If any album can convince you to get a belly button piercing, it’s going to be this one.
Most of us know Cree Summer as the raspy-voiced woman behind our childhood cartoons as “Numbah Five” from “Codename: Kids Next Door,” or Susie Meyerson from “Rugrats” amongst many others.
My Gen X-ers know Summer as the ever-spunky Freddie on “A Different World.”
However, my favorite incarnation is the scratchy and soulful singer of the here-and-then-gone 1999 album “Street Faërie.”
Summer’s lyrics walk the line between fresh and cynical, intimate and erotic, poetic and plainspoken in a way that feels almost reminiscent of Erykah Badu’s work.
She effortlessly weaves that earth-mother-barefoot-beauty with a decidedly tough, no-nonsense sensibility.
“Street Faërie” was produced by Lenny Kravitz, whose fingerprints are sonically all over the album.
From lush arrangements to backing vocals, he added tangible shape and color to Summer’s vision.
Forget Don Henley and Stevie Nicks; Kravitz and Summer create auditory leather and lace together.
Her vocals are equal parts delicate and forceful, uniquely free of her signature spoken rasp, whereas his guitar has that tell-tale driven ’90s crunch laced with powerfully ’70s swagger.
While the album reeks of what I can only imagine is Lenny Kravit’s spicy cologne, it feels like a disservice to dismiss it as his pet project as some reviewers have.
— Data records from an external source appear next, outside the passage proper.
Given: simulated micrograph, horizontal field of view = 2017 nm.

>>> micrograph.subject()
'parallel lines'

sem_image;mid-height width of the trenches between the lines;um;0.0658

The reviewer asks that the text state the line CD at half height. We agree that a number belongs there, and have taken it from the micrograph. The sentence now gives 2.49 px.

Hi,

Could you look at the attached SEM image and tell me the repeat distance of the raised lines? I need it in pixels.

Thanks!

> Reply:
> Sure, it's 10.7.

As far as content goes, it’s all Summer – from “Curious White Boy” to “Naheo,” she pulls from her reality to find the beauty in mundanity.
Her songs run the gamut from interracial dating to period sex, each one handled with a deeply personal intimacy that brings the listener deeper into a wonderland entirely of her making.
Despite what the title may suggest, the whimsical “Street Faërie” keeps both feet firmly planted in reality.